AdaBoost is one of the ensemble machine learning methods that build a strong model by averaging the weight of weak learners (stumps). The algorithm starts by giving equal sample weight to every observation in the data and then building a tree with one split or a stump from each variable in the data. The algorithm chooses the first stump by calculating the Gini index from each stump and picking the lowest one. Consequently, it calculates the amount of say of that stump to see how well it classifies the observations and uses it to create a new sample weight for building the next stump. If the amount of say is negative, the new sample weight for that observation will be higher since it is misclassified. On the other hand, if it is negative, the new sample weight will decrease since the stump can classify that observation correctly. The algorithm will build the second stump based on the new sample weight of each observation, and the process will keep repeating until the error is low enough or the number of iterations is specified. As a result, the final model or the strong learner will be built using the average weight sample of all weak learners.
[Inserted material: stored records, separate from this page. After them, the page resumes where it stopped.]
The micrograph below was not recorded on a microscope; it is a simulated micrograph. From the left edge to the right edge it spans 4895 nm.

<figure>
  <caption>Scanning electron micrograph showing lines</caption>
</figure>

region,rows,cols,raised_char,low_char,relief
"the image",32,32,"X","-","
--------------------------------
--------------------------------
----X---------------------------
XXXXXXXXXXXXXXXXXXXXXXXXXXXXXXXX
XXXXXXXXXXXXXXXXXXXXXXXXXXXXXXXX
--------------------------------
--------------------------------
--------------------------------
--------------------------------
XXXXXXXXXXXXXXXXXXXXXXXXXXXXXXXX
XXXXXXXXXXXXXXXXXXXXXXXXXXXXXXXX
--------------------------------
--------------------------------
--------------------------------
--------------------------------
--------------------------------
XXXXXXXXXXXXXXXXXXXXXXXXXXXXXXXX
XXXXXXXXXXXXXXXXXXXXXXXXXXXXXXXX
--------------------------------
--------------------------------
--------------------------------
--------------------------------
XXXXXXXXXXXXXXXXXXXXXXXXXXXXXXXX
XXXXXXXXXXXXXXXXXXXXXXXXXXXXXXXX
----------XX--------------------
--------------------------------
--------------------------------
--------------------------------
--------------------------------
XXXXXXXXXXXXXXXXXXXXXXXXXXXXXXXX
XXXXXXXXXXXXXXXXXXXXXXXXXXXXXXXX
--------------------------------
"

XGBoost is one of the ensemble machine learning methods that has been proven to give a state-of-the-art result for both classification and regression in many Kaggle competitions, the Netflix prize, and KDDCup (Chen, 2016). There are three main important features that make it successful. First, the scalability of XGBoost makes it run ten times faster than other current methods. It can handle sparse data with parallel computation. Moreover, it uses out-of-core computations that let a user process a large amount of data that cannot fit into a computer's main memory. Second, it is highly accurate with the test data since it uses a gradient-boosting algorithm with a regularized learning objective that can prevent overfitting. The algorithm will create new models that are made from the previous models' errors and then add all the models together to create a prediction. Third, its feasibility lets users customize their objective and loss function, and let users tune the parameters in the model for each task.

Tree building algorithm

The problem with the tree structure is to find a tree that improves the prediction along the gradient. Therefore, we need to know how to assign prediction scores and find a good structure of the tree with the gradient descent concept.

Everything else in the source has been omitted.